About 15 years ago, I found a Civil War commission (appointing Henry Shaw Briggs a brigardier general), signed by Abraham Lincoln and his secretary of war, Edwin Stanton, in a volume of bound newspapers deaccessioned by a local historical society. Original. I brought it back. They didn't know they owned it.
posted by beagle at 10:46 AM on May 9, 2007 [2 favorites]


Brigardier, that is.
posted by beagle at 10:50 AM on May 9, 2007


Great post--thanks madamejujujive!

While doing research on WWII, I once found a business card for an Aryan Nation-esque hate group tucked into a book on anti-Semitism. That little card really gave me the willies.
posted by hurdy gurdy girl at 10:50 AM on May 9, 2007


NO! BRIGADIER, THAT IS.
posted by beagle at 10:50 AM on May 9, 2007 [2 favorites]

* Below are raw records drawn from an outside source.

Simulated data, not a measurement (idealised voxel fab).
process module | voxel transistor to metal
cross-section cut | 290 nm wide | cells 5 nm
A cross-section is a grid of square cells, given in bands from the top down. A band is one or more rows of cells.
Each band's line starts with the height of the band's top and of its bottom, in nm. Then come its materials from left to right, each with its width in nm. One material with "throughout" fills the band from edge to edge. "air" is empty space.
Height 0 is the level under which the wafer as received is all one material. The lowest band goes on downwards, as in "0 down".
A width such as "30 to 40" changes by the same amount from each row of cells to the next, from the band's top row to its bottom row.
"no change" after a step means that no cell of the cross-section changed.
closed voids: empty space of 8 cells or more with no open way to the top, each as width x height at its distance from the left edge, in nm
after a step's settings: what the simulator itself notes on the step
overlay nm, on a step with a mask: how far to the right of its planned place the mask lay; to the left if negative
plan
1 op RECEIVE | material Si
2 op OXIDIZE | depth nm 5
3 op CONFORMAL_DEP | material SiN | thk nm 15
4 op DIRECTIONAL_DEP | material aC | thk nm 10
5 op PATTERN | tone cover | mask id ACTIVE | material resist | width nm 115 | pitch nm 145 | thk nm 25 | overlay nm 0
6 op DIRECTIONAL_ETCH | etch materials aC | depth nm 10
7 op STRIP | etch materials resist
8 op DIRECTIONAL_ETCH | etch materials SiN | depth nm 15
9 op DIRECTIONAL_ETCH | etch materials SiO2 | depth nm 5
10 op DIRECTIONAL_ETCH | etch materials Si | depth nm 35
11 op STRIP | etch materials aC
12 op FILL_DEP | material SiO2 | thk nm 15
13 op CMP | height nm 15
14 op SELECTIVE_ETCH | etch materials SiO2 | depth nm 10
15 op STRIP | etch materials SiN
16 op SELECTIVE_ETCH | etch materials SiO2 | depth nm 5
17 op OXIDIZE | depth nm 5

About a year ago I bought a paperback copy of Al Gore's "Earth In The Balance" from a local thrift store for 99 cents. When I got it home, I discovered a Home Depot gift card inside it. It ended up having $20 dollars credit on it. WHOOT!
posted by almostcool at 11:04 AM on May 9, 2007


I had a student once who handed in an essay which was clearly a patchwork of different sources - a paragraph from here, a paragraph from there. Using google and findsame I located about half of his essay on the internet, from about 6 different sites. This was enough (obviously) to make the plagiarism charge, but I was in detective mode by now and wanted to find the rest. So I took his essay to the library and found each of the books in the reference list. In one of the books I found the first and last paragraphs of his essay - the first and last paragraphs of the book. This left me with two books and two paragraphs. Using the index of one of the books I found one of the paragraphs. The second book, however, had no index, and I certainly wasn't going to read the whole book.

It fell open at a particular page, with a bookmark. The page contained the paragraph in question - what luck! And the bookmark?

It was a christmas card addressed to the student in question.

Needless to say the interview went fairly smoothly and he didn't contest the charge...
posted by handee at 11:30 AM on May 9, 2007 [12 favorites]


My own attempt at an enclosures blog. I ran out of stuff to post.

Good post.
posted by Miko at 11:34 AM on May 9, 2007


I totally believe the bacon story, as my old boss at the UC Davis Preservation Dept. kept a book in the freezer with a BBQ'd chicken leg bookmark as a show-&-tell piece. Maybe she still has it...
posted by ikahime at 11:36 AM on May 9, 2007


About a year or so ago, I was asking if there was a specific term for this phenomenon, "things left in books." Where were you then, MJJJ? [This is good stuff.]
posted by steef at 11:40 AM on May 9, 2007


I found this beautiful punchcard anteater in a book I found at the local recycling center.
posted by Chinese Jet Pilot at 11:44 AM on May 9, 2007 [2 favorites]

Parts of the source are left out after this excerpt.